The FNL quit a joint ceasefire monitoring team last month, saying government troops had not withdrawn from areas under their control, which was one of the terms of a truce signed in September.
Although both parties say they are ready for discussions, they have yet to agree on when and where they should take place.
"I came here to see how we can remove the obstacles that seem to be blocking the implementation of the ceasefire agreement," said South African mediator Charles Nqakula, who held talks with Burundian President Pierre Nkurunziza.
Nqakula said he planned go to Dar Es Salaam, Tanzania, to meet FNL leaders and give a report to regional leaders who will then decide on the date and the venue of the meeting.
The FNL fear for the security of their leaders in the Burundi capital Bujumbura.
Nkurunziza has said the government is flexible on the location, saying it could be outside of Burundi, but criticised the FNL for "changing its mind all the time".

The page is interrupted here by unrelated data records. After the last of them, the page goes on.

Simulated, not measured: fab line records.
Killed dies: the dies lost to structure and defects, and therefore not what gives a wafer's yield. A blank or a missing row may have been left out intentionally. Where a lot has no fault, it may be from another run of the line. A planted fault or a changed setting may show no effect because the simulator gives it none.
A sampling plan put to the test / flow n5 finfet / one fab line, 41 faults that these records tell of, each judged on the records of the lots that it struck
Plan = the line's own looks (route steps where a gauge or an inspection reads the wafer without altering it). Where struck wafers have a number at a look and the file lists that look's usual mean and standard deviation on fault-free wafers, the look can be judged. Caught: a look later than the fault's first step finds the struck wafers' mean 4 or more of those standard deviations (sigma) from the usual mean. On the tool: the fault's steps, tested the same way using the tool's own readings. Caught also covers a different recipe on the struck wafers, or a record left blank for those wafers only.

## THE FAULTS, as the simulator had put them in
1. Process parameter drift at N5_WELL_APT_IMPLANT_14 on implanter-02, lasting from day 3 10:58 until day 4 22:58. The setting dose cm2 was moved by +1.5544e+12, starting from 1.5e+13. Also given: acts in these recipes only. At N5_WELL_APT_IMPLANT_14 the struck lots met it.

The FNL is demanding new negotiations on their integration into the country's institutions and a clear understanding of what role they will play in the nation's armed forces.
The peace agreement between Nkurunziza and the FNL stirred hopes of lasting peace in the coffee-growing nation after more than a decade of ethnic civil war that killed 300,000 people.
But the FNL's persistent insurgency is seen as a final barrier to stability in the landlocked country of 7 million.